I recently traded my 2001 Yukon for a 2011 Traverse and had it set up for towing my Airstream and thought I'd post my experience.
One point of interest is that my Traverse LS did not come with the towing package so everything of importance had to be added after market. If buying new, I would strongly recommend anyone planning to tow buy a model with the tow package because it's much cheaper than adding after market. In my case I was unwilling to pay the price of a new Traverse and bought a 2011 rental return with 32000kms (saving me $10k off new) so I was willing to pay the extra after market cost to set it up properly for towing.
A second important point is that this is a custom setup by the well know Can-Am RV folks here in London, Ontario. They are one of the few towing experts with the skills and knowledge that are important when pushing towing limits.
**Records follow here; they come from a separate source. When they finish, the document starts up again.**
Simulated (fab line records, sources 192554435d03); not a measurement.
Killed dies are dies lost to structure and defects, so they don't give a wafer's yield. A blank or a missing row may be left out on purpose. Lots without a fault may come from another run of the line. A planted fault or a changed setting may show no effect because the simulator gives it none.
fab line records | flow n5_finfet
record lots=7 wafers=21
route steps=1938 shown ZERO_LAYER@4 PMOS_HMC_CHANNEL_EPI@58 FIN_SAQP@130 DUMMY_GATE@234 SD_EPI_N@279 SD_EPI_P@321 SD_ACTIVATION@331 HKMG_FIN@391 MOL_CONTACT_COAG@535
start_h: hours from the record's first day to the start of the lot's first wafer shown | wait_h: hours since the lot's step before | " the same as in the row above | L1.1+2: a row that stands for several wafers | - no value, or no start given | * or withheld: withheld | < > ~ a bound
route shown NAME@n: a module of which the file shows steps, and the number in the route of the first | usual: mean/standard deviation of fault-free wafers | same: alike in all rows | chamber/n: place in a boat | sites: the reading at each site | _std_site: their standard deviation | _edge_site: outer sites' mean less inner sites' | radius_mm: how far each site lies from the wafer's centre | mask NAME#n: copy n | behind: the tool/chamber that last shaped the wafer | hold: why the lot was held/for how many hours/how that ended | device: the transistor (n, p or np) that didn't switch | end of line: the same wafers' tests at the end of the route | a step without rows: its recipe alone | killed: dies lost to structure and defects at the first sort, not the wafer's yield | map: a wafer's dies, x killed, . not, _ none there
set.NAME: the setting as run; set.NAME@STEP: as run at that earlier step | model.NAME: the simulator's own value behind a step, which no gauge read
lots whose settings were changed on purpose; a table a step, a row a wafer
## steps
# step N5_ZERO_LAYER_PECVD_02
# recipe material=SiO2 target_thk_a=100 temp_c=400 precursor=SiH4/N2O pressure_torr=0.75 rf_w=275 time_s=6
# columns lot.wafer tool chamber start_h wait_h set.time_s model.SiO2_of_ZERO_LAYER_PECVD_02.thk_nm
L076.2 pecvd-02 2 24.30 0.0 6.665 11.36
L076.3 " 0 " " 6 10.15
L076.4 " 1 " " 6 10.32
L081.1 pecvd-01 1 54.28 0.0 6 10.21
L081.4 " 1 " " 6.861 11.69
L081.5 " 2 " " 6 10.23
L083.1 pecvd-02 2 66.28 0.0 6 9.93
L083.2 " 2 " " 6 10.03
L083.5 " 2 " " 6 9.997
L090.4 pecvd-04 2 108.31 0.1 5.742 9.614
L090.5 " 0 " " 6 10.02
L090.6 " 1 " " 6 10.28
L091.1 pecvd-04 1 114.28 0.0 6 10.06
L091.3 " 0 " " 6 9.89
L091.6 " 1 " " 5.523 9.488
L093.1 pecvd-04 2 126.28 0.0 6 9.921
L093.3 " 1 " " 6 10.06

My trailer is a 2001 25SS Safari which weights 4850 lbs dry and 6000 lbs GVWR. I don't travel with liquids (other than propane) and expect the trailer weights about 5500 lbs when packed loaded.
Since my Traverse does not have the tow package everything of importance needed to be added:
- installed Class III Hidden Hitch reinforced w/two steel angle irons that run forward underneath the spare tire and are welded onto the vehicles under body -- the spare tire had to be remounted slightly to accommodate and now hangs a little lower. The additional reinforcements stiffen the hitch and spreads the weight/towing forces over a wider area of the Traverse which is important for unibody vehicles. Note ideally a Class IV would have been used but apparently there are problems finding a Class IV that fits the Traverse well and can be reinforced properly -- something that Can-Am RV routinely does to most of its installs.
- installed Hayden #405 Ultra transmission cooler (Manufacturer says it doesn't fit the Traverse but it does if you don't mind scraped knuckles)
- installed 7-PIN Bargman wiring harness w/breaker and converter for battery charging.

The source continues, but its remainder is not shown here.